We Must Deal
With Such Things According To Their Nature.
Towns do not spring into
existence consummate and complete.
Nor do they commence with eight
houses, systematically distributed, each in the centre of a forty-acre
lot. And in the case of a town settlement of three hundred and twenty
acres; as well as that of a farm site of one hundred and sixty acres,
all which can be lawfully requisite to communicate to the occupants
the right of preemption to the block of land, including every one of
its quarter quarter-sections, is improvement, or indication of the
improvement of the entire block, acts of possession or use regarding
it, consonant with the nature of the thing. That, in a farm, will be
the erection of a house and outhouses, cultivation, and use of
pasturage or woodland: in a town, it will be erecting houses or shops,
platting out the land, grading or opening streets, and the like signs
and marks of occupation or special destination.
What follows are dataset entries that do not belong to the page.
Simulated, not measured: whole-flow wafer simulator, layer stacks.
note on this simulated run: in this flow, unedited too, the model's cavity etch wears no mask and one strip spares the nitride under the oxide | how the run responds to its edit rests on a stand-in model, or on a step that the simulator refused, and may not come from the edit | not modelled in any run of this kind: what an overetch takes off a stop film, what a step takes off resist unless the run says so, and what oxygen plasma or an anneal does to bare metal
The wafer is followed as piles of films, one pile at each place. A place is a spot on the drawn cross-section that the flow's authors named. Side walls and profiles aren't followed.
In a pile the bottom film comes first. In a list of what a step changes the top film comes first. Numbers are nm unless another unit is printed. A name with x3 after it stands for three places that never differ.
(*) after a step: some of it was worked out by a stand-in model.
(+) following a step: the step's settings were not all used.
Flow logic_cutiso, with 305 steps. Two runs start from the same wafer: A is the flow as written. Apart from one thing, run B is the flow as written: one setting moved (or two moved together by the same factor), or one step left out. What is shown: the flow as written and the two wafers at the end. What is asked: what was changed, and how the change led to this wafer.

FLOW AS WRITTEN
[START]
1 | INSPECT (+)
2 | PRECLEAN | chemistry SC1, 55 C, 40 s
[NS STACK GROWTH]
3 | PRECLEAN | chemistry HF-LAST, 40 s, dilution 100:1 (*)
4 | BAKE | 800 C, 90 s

The same considerations lead to the conclusion that it would not be
just to confine the proofs of occupation to facts existing at its very
incipiency. The inchoate or equitable right, as against all others,
begins from the beginning of the occupation: the ultimate sufficiency
of that occupation is to be determined in part by subsequent facts,
which consummate the occupation, and also demonstrate its bona fides.
If it were otherwise, there would be an end of all the advantage
expressly given by the statute to priority of occupation.